For instance, you take chrome ore from Rhodesia, which is a very small country. In that case the reason we had not changed earlier is because the ability of Rhodesia to consume, say wheat, is very limited. Perhaps it could use one shipload of wheat in a given period of time. The value of chrome coming from Rhodesia would equal the value of many shiploads of wheat. Therefore, we had either to permit the export of the wheat to countries other than Rhodesia or limit the size of the contract for Rhodesian chrome to the value of wheat which Rhodesia can consume.

Mr. POAGE. Does the actual barter take place in the United States? Mr. RAWLINGS. All the contracting is done in Washington.

Mr. POAGE. The actual transfer of title takes place in the United States and not abroad, is that correct?

Mr. RAWLINGS. The title to material passes to us when it arrives in a United States port and is inspected.

Mr. POAGE. When do you lose title to the commodity?

Mr. RAWLINGS. When it goes into the ship. When we turn it over to the United States firm. In the case of grain, title passes when the grain is going out of the loading spout.

Mr. POAGE. You lose title in the United States?

Mr. RAWLINGS. On the agricultural commodities.

Mr. POAGE. And you take title in the United States?

Mr. RAWLINGS. Yes.

Mr. POAGE. So, as far as you are concerned, your actual barter takes place in the United States and not abroad?

Mr. RAWLINGS. That is right.

Mr. POAGE. As soon as the title passes there are no limitations upon the use of the agricultural commodity that you exchange except that it must be sold in the free world.

Mr. BERGER. In friendly countries. That is the way it was before we made the change.

Mr. RAWLINGS. We have another restriction. Barter commodities may not be sold for any United States appropriated funds that have been specifically designated for acquiring United States agricultural commodities.

In other words, ICA funds under the foreign-aid program specifically designated for moving United States agricultural commodities-in the past you had something like $300 million-those funds could not be used by the recipient country to purchase commodities moving

under barter. If Yugoslavia was importing barter commodities they could not pay for them with ICA funds. They would have to use free dollars.

Mr. ALBERT. This does not sound like barter to me.

Mr. RAWLINGS. It is not true barter, sir. What happens is that they agree to deliver a certain quantity of a strategic material and accept payment in agricultural commodities.

Mr. ALBERT. Do they actually accept the payment? They do not do that directly. You say you can sell this anywhere in the free world market.

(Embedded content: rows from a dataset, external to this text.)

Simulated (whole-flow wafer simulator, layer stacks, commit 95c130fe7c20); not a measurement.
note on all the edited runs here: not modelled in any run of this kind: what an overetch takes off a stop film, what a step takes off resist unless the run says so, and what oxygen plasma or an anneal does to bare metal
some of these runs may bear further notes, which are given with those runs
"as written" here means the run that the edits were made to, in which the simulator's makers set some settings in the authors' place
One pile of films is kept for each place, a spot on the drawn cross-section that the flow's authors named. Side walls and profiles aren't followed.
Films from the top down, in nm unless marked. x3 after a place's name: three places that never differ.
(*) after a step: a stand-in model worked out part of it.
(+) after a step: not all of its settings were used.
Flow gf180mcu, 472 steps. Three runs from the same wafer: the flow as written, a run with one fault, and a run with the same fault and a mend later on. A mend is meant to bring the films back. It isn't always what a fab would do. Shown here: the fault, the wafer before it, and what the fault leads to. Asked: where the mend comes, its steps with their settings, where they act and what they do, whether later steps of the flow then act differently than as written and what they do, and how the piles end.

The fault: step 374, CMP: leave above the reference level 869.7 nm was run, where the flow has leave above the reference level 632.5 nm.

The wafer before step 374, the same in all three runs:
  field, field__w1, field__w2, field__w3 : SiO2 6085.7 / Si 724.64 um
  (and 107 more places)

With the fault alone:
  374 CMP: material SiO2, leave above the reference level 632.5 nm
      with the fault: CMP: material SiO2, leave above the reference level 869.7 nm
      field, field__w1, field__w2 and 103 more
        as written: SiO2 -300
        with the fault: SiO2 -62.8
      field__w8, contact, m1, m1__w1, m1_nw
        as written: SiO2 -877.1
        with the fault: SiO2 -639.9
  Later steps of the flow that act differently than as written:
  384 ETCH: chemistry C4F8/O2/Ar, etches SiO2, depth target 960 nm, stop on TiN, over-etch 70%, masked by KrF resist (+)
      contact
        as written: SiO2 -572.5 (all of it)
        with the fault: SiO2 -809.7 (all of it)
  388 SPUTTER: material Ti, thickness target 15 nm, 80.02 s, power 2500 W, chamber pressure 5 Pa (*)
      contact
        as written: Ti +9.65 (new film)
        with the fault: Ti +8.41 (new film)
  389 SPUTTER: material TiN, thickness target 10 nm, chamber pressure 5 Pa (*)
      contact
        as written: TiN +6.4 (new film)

Mr. RAWLINGS. Let's take a United States ore firm. We have a contract with them. They agree to deliver materials at a certain price not to exceed fair market value on a delivery schedule. They agree to accept equivalent value in agricultural commodities which they are required to export to the free market over a specified period of time. They take those commodities at our regular sales price with no discounts and then they are obligated to move them. They are the principal. We hold them liable, but they do have the right to hire an agent to move them. When the commodities are moved they have met their obligation.

Mr. ALBERT. I see.

Mr. POAGE. But you buy and sell at the world price.

Mr. RAWLINGS. Yes, sir.

Mr. POAGE. In other words, the agricultural commodity moves at the world price.

Mr. RAWLINGS. From us it moves at the CCC price, which is the same as the sales price. Whatever they sell it for is up to them.

Mr. POAGE. When you say, "at the CCC price"-let us find out what that is. The CCC price is 105 percent of your acquisition cost? Mr. RAWLINGS. The export price.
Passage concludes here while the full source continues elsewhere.